Sheet Pan Sticky Ginger Sesame Chicken and Crispy Brussels Sprouts

1 1/2 pounds boneless chicken breasts, cut into 2 inch cubes
1 egg, beaten
1/4 cup all-purpose or gluten free all-purpose flour
kosher salt and black pepper
3/4 pound brussels sprouts, halved
6 tablespoons extra virgin olive oil or sesame oil
2/3 cup low sodium soy sauce
1/3 cup pomegranate juice (equal amounts of apple cider or orange juice are great substitutes)
1/4 cups honey
2 tablespoons balsamic vinegar
2 tablespoons apple cider vinegar
1 tablespoon molasses or pomegranate molasses
1 tablespoon creamy peanut butter
2 cloves garlic, minced or grated
1 inch fresh ginger, grated
1 teaspoon crushed red pepper flakes, use more or less to taste
rice, sesame seeds, and green onions, for serving


  1. Preheat the oven to 475 degrees F. Line a baking sheet with parchment paper or grease with oil.

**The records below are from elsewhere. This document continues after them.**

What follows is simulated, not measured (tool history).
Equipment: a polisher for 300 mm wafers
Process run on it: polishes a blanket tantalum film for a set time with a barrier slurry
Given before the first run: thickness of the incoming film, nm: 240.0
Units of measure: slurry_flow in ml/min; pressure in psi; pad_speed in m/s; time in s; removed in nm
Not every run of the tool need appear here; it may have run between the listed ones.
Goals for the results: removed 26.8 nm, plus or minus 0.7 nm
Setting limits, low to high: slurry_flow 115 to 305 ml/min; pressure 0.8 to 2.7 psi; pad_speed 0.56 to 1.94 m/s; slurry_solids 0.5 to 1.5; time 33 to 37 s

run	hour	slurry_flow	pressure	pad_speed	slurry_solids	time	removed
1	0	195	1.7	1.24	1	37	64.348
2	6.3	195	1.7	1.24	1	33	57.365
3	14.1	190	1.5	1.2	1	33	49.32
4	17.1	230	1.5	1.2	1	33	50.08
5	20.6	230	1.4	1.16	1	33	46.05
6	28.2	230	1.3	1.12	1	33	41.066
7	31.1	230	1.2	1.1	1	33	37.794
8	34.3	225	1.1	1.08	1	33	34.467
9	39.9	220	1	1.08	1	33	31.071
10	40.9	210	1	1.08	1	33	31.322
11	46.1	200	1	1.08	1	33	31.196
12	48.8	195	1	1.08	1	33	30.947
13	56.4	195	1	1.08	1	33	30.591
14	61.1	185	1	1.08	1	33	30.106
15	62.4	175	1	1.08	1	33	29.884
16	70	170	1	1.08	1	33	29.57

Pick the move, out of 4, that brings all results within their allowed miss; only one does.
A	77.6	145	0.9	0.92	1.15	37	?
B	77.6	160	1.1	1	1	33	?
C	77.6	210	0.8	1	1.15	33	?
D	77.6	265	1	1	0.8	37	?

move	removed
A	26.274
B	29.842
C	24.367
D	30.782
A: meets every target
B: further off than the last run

  2. Add the chicken, egg, and a pinch of pepper to a bowl. Toss to combine. Add the flour to another bowl. Dredge the chicken in batches through the flour, tossing to coat. Place the chicken on one side of the prepared baking sheet. Drizzle with 2 tablespoons oil. Add the brussels sprouts to the other side of the pan and toss with 2 tablespoon oil, salt, and pepper. Arrange cut side down. Bake for 12 minutes. Toss the sprouts, flip the chicken and return to the oven another 3-5 minutes, until the chicken is cooked through. Reduce the oven temp to 400 degrees F.
  3. Meanwhile, combine the soy sauce, pomegranate juice, honey, balsamic vinegar, apple cider vinegar, molasses, peanut butter, garlic, ginger, and crushed red pepper flakes in a medium saucepan. Set over medium-high heat and bring the sauce to a boil. Boil 5-8 minutes, until the sauce thickens and reduces by about 1/3. Remove from the heat.
  4. Pour half the sauce over the chicken, tossing to combine. Toss the sprouts with 1 tablespoon oil. Return everything to the oven for 3 minutes, until the sauce coats the chicken, watch close the sauce can burn.
  5. Serve the chicken and sauce over bowls of rice topped with additional green onions, pomegranate arils, and sesame seeds. Serve the brussels sprouts on the side.